Exercise 1. Create two DataFrames that share two columns: 'year' and 'month'. Merge them on both columns simultaneously using on=['year', 'month'].

Solution to Exercise 1

Merge on multiple shared columns.

import pandas as pd

sales = pd.DataFrame({'year': [2023, 2023, 2024], 'month': [1, 2, 1], 'revenue': [100, 200, 150]})
targets = pd.DataFrame({'year': [2023, 2023, 2024], 'month': [1, 2, 1], 'target': [120, 180, 160]})
result = pd.merge(sales, targets, on=['year', 'month'])
print(result)

Exercise 2. Create two DataFrames with one shared column name. Merge using on to specify the key explicitly, even though pandas would auto-detect it. Verify the result is the same as merging without the on parameter.

Solution to Exercise 2

Compare explicit on vs auto-detected key.

import pandas as pd

df1 = pd.DataFrame({'key': ['a', 'b', 'c'], 'val1': [1, 2, 3]})
df2 = pd.DataFrame({'key': ['a', 'b', 'd'], 'val2': [4, 5, 6]})
explicit = pd.merge(df1, df2, on='key')
auto = pd.merge(df1, df2)
assert explicit.equals(auto)
print("Explicit on= gives same result as auto-detect.")
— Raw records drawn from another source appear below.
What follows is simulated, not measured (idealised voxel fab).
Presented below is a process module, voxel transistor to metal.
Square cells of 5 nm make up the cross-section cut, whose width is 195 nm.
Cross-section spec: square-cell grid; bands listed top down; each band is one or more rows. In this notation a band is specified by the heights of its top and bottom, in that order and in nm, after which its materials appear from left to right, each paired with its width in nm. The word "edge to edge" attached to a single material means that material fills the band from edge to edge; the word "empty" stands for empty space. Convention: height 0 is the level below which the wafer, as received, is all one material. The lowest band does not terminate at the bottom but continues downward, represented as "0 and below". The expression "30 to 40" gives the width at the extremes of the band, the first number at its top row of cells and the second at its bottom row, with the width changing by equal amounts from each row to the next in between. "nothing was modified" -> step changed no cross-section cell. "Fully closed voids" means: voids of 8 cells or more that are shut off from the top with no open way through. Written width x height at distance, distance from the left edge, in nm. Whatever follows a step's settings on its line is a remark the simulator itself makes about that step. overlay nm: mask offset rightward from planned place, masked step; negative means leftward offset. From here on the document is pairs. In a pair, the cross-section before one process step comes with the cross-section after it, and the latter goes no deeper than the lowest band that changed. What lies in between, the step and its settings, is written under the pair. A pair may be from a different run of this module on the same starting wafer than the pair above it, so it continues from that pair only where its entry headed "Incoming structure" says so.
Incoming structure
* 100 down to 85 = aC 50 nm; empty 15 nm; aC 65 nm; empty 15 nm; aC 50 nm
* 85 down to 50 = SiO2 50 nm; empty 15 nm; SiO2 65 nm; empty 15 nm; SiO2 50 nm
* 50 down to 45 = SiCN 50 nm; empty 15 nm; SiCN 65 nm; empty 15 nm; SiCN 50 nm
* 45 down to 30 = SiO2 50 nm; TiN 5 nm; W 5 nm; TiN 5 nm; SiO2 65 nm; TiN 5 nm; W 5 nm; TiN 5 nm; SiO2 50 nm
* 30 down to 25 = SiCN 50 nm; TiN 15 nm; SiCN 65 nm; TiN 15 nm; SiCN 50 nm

Exercise 3. Create two DataFrames that share a column name 'id' but also have other overlapping column names. Merge on 'id' and observe how the overlapping non-key columns get suffixed with _x and _y.

Solution to Exercise 3

Observe suffix behavior for overlapping non-key columns.

import pandas as pd

df1 = pd.DataFrame({'id': [1, 2], 'score': [85, 90], 'grade': ['B', 'A']})
df2 = pd.DataFrame({'id': [1, 2], 'score': [88, 92], 'comment': ['good', 'great']})
result = pd.merge(df1, df2, on='id')
print(result)
print("Columns:", result.columns.tolist())